Sunday, September 21, 2008

Connection between spirituality & Social action

Think about all the kindest things you have done as a result of responding to inner voice when there was smallest bit of injustice, inequality or disparity. You will soon realize the true and the most honest efforts were due to the connection of you placing in the same spot as the one who was suffering. I have to still come across a person or a medium who is truly not spiritual or compassionate and tried to work for a cause. All that superficial have often proved temporary and they dissipate before you even flutter your eyes in realization.

As Vimala Thakar says in ijourney.org "The fact of our being is that we are related, not isolated, not each a lone or lonely entity standing forlorn in this huge cosmos. We are not isolated individuals; we are organically related to the mysterious totality surrounding us."

Few things that I have tried in the past in the process to understand what it feels like to be on the receiving end of suffering. I have tried to stay hungry for couple of days. But in those struggling moments of hunger pangs I still knew that I had easy access to food whenever I felt like giving up this exercise. The thought of that ease not available is worrisome and that was a realization of my privileged life that I have and people who are forced to stay hungry.

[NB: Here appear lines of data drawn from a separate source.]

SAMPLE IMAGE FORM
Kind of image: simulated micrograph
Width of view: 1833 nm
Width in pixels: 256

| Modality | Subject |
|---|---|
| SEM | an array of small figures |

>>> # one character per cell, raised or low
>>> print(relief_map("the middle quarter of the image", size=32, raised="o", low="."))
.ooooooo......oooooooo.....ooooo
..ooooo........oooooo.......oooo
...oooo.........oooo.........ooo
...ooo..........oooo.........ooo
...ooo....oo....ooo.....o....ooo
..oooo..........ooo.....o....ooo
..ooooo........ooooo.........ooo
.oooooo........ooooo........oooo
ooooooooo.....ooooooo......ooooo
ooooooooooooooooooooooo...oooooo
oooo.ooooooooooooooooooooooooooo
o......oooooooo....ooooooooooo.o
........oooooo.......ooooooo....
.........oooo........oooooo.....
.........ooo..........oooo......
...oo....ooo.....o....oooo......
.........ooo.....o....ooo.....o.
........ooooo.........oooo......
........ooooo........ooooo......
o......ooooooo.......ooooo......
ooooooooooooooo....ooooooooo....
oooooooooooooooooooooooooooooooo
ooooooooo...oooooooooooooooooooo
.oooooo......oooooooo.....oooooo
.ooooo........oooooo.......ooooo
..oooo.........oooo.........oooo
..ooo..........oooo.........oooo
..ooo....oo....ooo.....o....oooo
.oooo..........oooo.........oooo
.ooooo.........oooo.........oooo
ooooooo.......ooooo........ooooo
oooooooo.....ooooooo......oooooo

Not buying anything for an entire year made me go through the importance of using things till they get over, recycling and reusing. I realized I have everything I need if I start looking through that I already have. There is a difference in not buying when you know you can when you want to than not able to buy even if you really need important things for survival. The whole world we have created is based on materialistic possessions and a lot of it is generated from an earnest need of that social connection. My phone, my car, my branded clothes, restaurants, movies I go to and so on. My life is a lot simpler now. I still succumb to lot of material possessions and later go through a self-questioning phase of guilt.

I have also tried staying quiet for couple of days and this was a true revelation in power I found in silence. This power enabled me to listen to my inner voice, voices of others, I was not trying to prove anything to anyone, anymore, my grudges soon disappeared, I was connecting more to people and surrounding and more importantly there was a powerful connection I found within myself and my mind.

All these that I have been experimenting have only made me realize that we need much much less than we think or are made to think from the surroundings. If we really realize all these needs and have made a conscious effort to balance amongst others as well, there will be lot more available to others. So my journey continues...

Saturday, September 06, 2008

Do you trust?

Past weekend, I had an opportunity to meet with a professor, in an informal setting. Amidst a lot of din and anxious clamor, her's was the only voice that stood out in my head vividly. She made her point calmly with conviction. I have believed in expressing one's point and let people have freedom of taking or not and hence not interfering with others cognition. Somehow, thrusting or screaming one's opinion or thinking (for that matter) seems very self oriented. And, it fundamentally loses the purpose of expressing for others.

She spoke about trust and said trust essentially is an ongoing process which you are always continuously building on. So it's not a one time concretion but a dynamic combination of thinking and feeling. Human nature is to anchor amongst others with trust and faith, which however gets disturbed in the process where things do not align and the process of questioning and re-building begins. Hence, I think, need of assurance, acceptance and expressing support (at all times or from time to time) is critical. Think about it, a child is not born with mistrust and doubts. It's the process of growing up in a complex setting and assimilating social environment which can form his/her opinion in a right or not-so-right direction.

I had once shattered my faith and trust at a much deeper level and the process of restoring and healing has been hard but to what it was when the hurt was fresh, it is remarkable to see where I stand now. I surprised myself by expressing my deepest fears and insecurities to a person whom I had not even met before ever. I felt a sense of immediate trust and comfort of friendly & trustworthy bond and next thing I know I was sharing some crucial information of my life along with many other conversations that I had. Is the dark night of mistrust and broken faith over for me?